Uninsured rate for wealthy Americans tanked under the ACA, but the exact amount is hard to pin down

The uninsured rate dropped heavily for high-income Americans under the Affordable Care Act, but pinning down the exact percentage is difficult, according to a new analysis.

Determining the impact of individual policies within the law is arduous as well.  

An analysis by Matthew Fiedler of the USC-Brookings Schaeffer Initiative for Health Policy found the uninsured rate for people with family incomes above 400% of the poverty line declined 20%-40% with the implementation of major ACA provisions, depending on the data source and age group.

According to the report, research by the federal Current Population Survey found that the uninsured rate for high-income group fell from 6.4% in 2013 to 4.87% in 2016, a 24% drop, while the American Community Survey said it fell from 5.5% to 3.41% over the same period, a 39.4% decrease. 

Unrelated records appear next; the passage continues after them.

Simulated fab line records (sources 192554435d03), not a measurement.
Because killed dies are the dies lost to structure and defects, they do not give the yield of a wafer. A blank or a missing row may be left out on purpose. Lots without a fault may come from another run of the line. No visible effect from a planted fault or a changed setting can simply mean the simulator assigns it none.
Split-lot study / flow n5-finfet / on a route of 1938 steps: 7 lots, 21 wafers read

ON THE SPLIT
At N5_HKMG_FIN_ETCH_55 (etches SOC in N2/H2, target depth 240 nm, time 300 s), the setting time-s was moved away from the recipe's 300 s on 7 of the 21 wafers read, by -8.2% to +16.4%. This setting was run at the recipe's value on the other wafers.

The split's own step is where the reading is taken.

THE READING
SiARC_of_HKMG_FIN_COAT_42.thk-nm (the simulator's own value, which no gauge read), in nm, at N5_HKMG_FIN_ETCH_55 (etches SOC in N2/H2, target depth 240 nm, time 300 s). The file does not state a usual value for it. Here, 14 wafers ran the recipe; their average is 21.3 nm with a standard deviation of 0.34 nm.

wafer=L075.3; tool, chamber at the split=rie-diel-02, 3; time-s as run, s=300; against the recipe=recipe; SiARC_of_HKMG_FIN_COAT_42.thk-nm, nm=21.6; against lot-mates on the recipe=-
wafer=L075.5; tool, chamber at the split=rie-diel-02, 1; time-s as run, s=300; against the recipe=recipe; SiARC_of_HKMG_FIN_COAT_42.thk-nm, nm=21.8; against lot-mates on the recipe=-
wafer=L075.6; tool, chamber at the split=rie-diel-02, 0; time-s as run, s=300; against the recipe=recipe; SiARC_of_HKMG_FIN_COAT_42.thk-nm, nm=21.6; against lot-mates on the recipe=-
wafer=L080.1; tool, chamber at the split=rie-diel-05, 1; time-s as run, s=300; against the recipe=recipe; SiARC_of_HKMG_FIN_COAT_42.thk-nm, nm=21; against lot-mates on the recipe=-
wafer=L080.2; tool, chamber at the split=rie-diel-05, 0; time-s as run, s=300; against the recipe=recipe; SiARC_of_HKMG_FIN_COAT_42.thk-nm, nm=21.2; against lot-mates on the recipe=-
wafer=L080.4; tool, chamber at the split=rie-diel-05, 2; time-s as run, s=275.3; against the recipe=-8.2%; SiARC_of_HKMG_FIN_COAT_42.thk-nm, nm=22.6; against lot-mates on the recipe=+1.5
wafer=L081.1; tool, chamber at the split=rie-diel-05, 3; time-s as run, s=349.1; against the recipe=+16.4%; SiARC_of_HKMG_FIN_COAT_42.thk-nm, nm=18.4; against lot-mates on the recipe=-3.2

RELATED: More research forecasts a stormy 2019 for ACA premiums

Additionally, research from the Commonwealth Fund has found that young, high-income men have done particularly well under the 2010 law. The foundation reported the uninsured rate among men 26-34 with incomes above 400% of the poverty line fell from 11.7% in 2013 to 7.2% in 2015.

Both studies appear to show that the changes to insurance regulations under the Affordable Care Act have actually driven young, healthy people to the marketplace instead of away from it.

But that could change with the repeal of the individual mandate next year.

RELATED: More young, high-income men have coverage under the ACA despite predictions they would flee the market

Fiedler added that decreased uninsured rates despite increasing premiums costs under the ACA imply that the individual mandate is likely responsible for the drop in the uninsured rate. Republicans have claimed repealing the mandate is unlikely to drop coverage rates. 

There is "strong evidence that the change in the uninsured rate for this income group was caused entirely or almost entirely by the ACA rather than other economic and demographic changes," Fiedler said. "This conclusion is consistent with prior research for the population as a whole, which found that the ACA drove the decline in the overall uninsured rate since 2013."

The analysis, however, cautioned that determining the impact of the mandate on insurance coverage is difficult due to the implementation of other ACA coverage provisions at the same time.